The New Prime Minister of the United Kingdom (Again)
Conservative Party has been in government in the UK since 2010. During that time there have been three Prime Ministers. Today we moved onto the fourth. After Boris Johnson resigned on 7th July, the nation has had to endure a tedious two month process in which the Conservative Party elects a new leader. That person then becomes the PM by default. Many readers unfamiliar with the UK political system may be surprised that a change of leader has not led to a General Election. That is because the Conservative Party still holds a parliamentary majority of 71 elected Members of Parliament. Hence it is still constitutionally quite able to govern, despite Boris Johnson being forced from office. Therefore party members vote for a new party leader who gets the top job by default. Remember that in the UK, the Prime Minister is not the head of state and does not have the executive powers of a President.
This afternoon the results were formally announced, although polling and market research has strongly indicated that the former Foreign Secretary Liz Truss was more than likely to win. That has now been confirmed. Liz Truss received 81,326 votes (57%) and Rishi Sunak received 60,399 (43%) on a turnout of 141,725 (82.6%). 172,437 Conservative Party members were eligible to vote. If you want to drill down deeper into the numbers Truss received 47% of eligible Tory members. Although she has won the election, it is not a decisive victory. Previous Tory leaders won by greater margins (Boris Johnson 66% and Theresa May 60%). Nor does she enjoy unanimous support from her own MPs, as only 113 saw fit to vote for her as leader (Rishi Sunak earned 137 votes), prior to the ballot being put to the party membership. According to YouGov, only 12% of Britons expect Truss to be a good or great leader, while 52% expect her to be poor or terrible.

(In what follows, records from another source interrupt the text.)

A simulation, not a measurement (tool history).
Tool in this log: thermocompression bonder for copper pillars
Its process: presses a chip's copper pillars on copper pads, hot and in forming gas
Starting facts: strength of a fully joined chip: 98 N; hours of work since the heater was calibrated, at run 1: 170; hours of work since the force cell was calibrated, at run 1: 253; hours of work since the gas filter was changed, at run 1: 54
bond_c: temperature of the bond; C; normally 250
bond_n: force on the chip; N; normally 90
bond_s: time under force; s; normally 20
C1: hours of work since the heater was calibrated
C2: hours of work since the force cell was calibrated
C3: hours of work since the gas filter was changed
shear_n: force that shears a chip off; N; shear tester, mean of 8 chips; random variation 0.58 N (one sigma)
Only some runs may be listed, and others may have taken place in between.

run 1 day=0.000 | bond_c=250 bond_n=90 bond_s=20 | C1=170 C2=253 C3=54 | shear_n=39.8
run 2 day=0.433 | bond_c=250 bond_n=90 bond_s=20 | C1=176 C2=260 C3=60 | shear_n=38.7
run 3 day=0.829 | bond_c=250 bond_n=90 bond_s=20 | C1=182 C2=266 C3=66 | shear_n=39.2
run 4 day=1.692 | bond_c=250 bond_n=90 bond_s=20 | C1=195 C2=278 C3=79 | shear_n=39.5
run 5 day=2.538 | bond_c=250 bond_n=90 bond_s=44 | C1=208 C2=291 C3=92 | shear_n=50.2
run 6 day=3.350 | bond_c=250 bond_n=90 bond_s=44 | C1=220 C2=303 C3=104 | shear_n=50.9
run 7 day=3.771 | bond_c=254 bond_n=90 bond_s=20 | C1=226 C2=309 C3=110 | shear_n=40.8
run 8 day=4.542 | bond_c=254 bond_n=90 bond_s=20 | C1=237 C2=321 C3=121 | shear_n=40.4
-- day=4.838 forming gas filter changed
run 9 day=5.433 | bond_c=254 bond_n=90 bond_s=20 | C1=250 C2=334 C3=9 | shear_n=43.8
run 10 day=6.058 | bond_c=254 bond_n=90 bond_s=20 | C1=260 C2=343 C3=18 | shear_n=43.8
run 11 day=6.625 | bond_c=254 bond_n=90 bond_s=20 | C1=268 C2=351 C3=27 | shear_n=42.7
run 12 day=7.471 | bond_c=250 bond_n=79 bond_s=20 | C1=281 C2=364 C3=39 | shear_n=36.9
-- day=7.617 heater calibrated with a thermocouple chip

To say that Liz Truss has some major political and social problems to tackle in the first month of her leadership is an understatement. Those of a political bent will be aware of her rise through the political ranks of the Conservative Party. The wider public are not so familiar with her apart from what they’ve seen in recent weeks. What they have seen is someone campaigning, not to the nation, but to the party faithful. Hence a lot of what Liz Truss has said has been showboating to the home crowd and politically tone deaf to the wider public. If you use Google to research the new Prime Minister the first thing you’ll find are all the gaffs she’s made in previous years that have now all become memes. If you set aside politics and judge her on her oratorical skills, charisma and overall appeal, she comes up wanting. Those who cry “give her a chance” are spuriously appealing to the alleged sense of fair play of the UK electorate. A quality the government of the last 12 years sorely lacks. It is current Tory policy to change any rule that stands in its way.
Tomorrow the new Prime Minister will announce her new cabinet and it will no doubt be a dismal collection of the intellectually bankrupt and the hopelessly out of their depth. I very much doubt if any of the major political challenges will be addressed in the coming parliamentary session. Real help will not come regarding spiralling energy prices, the Northern Ireland protocol will continue to be insoluble for a pro Brexit government and the ongoing skills and labour shortage, combined with ongoing lack of funding will lead to more public institutions collapsing. Inflation, low wages and rising crime could all contribute to a volatile political climate in 2023. So far, rather than seeking new ideas, Liz Truss has indicated an ideological retreat into Thatcherism, advocating policies and dogma that are no longer relevant in the current political climate.
If you take the time to find and read the serious political pundits, not the client journalists found in the popular UK press, you’ll find a lot of speculation about how the Conservative and Unionist Party is heading for an electoral disaster in 2024 and potentially its own extinction. I sadly feel obliged to remind people that it is “the doom of men that they forget”. Logic and clear evidence no longer shift the political scales like they used to. At best I think a voting pact between all parties that aren’t the Conservatives, may prevail. Perhaps the next government will then be a coalition against them. However, the election is a long way off. Myself and many other politically homeless voters’ biggest concern is the human collateral damage that will be incurred while we wait. Sadly, there is no immediate light at the end of the tunnel and that it also appears to be inordinately long.